Were former Vice President Joe Biden’s chances irreparably dashed with his major loss in Iowa? Jeet Heer believes so, writing at The Nation:
These are dismal results for Biden, who is often treated as the front-runner in the race. To be sure, Iowa was long considered a tough state for him, given that the Democratic voters there are both more liberal and more white than in most other states.
But it’s not like Biden had no advantages in Iowa. Unlike Sanders, Warren, or Amy Klobuchar, Biden wasn’t tied up with the impeachment hearings. This meant he could appear at many more campaign events. Pete Buttigieg also had that lucky break, and fully exploited it.

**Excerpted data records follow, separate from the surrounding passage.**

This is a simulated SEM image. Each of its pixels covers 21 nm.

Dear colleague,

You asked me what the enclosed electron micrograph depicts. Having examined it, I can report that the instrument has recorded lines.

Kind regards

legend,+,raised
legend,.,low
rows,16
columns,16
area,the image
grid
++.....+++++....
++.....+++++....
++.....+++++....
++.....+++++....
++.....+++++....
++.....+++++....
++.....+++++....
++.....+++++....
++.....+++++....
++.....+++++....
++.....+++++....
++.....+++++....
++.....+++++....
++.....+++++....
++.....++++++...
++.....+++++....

Biden’s trouble was that his base was less passionate than that of his rivals. Biden’s speaking events were sparsely attended, and he himself wasn’t eager to take to the hustings. As CNN reported, “The 77-year-old third-time presidential contender took a sluggish, front-runner’s approach there. He held no more than two or three events per day, and the crowds at those events—consistently dwarfed when his leading rivals campaigned in the same cities and towns—were a sign of trouble: Democratic voters there lacked enthusiasm for the former vice president.”
Former Iowa governor Tom Vilsack, who endorsed Biden, tried to push back on reports that supporters were lukewarm. “I am incredibly passionate about Joe Biden, but I’m not hootin’, hollerin’ guy,” Vilsack explained to CNN. “I’m just not. I never have been, never will be. But don’t tell me I’m not as passionate as any one of those folks that’s going to those Buttigieg events or Warren events. And that’s true of a lot of these folks who are here today.”
But the lack of hooting and hollering wasn’t just a matter of manners; it was evidence of a genuine flaw in Biden’s campaign. Biden really hasn’t given anyone a reason to vote for him. He’s run as a restorationist candidate, one who will return Washington to normal after Trump, bringing back the good old days of bipartisan cooperation.